The audio has already taken a loss by it's conversion to aac from whatever the original source was;
you're just trying to preserve what is left there
The bitrate of the original audio is pretty much irrelevant. The source audio is decoded, effectively as a 16 bit, 24 bit or 32 bit wave file (depending on the program doing the decoding) and that's all the encoder sees. It has no idea what the source was, so the bitrate you choose is really only related to the quality of the (re)encode, regardless of the source.
192 kbps would probably be fine, but of course use a higher bitrate if quality is the priority. If my math is correct an hour at 192 kbp2 would result in a roughly 76MB file, and at 256kbps it'd be 115MB. Compared to the size of the video stream, the difference doesn't matter.
For the LAME MP3 encoder, the -V2 variable bitrate preset is considered "transparent", and it probably "averages" around 192 kbps for stereo music. Maybe a bot more, but the consensus seems to be.... increasing the bitrate beyond -V2 really only uses more bits.
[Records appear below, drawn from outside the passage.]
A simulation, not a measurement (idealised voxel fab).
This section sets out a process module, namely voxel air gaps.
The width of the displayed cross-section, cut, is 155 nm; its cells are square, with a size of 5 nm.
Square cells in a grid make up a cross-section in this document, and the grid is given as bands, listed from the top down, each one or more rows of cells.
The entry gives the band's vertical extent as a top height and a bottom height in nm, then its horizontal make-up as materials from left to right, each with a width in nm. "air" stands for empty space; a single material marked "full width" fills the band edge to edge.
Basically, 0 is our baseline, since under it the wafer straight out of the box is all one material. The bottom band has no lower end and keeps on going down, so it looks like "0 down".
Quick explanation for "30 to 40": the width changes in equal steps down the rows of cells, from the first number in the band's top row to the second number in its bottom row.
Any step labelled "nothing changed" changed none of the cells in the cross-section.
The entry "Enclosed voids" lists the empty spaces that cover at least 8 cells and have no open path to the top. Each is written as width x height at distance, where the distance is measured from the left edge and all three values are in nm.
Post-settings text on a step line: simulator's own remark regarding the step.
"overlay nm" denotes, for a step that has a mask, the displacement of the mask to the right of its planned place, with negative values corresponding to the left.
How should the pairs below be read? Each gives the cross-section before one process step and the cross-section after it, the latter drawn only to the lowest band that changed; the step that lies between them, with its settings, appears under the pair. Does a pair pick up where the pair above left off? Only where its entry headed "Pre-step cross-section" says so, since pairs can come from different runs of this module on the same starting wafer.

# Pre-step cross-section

A good AAC encoder such as QAAC (it uses the Apple ACC encoding engine) probably hits "transparent" at around 128 kbps, but they're not all created equally, and for the open source AC3 encoder (are you encoding with ffmpeg or aften?) my understanding is the encoder was created from scratch to output spec compliant AC3, but it's probably not capable of the quality of the Dolby encoder at the same bitrate, as the Dolby encoder probably has additional compression tricks up it's sleeve, so for open source AC3 encoding I'd lean towards higher bitrates. Not that I really know anything about the AC3 encoder, as if I re-encode it almost always as AAC, but I don't have to worry about DVD compliance.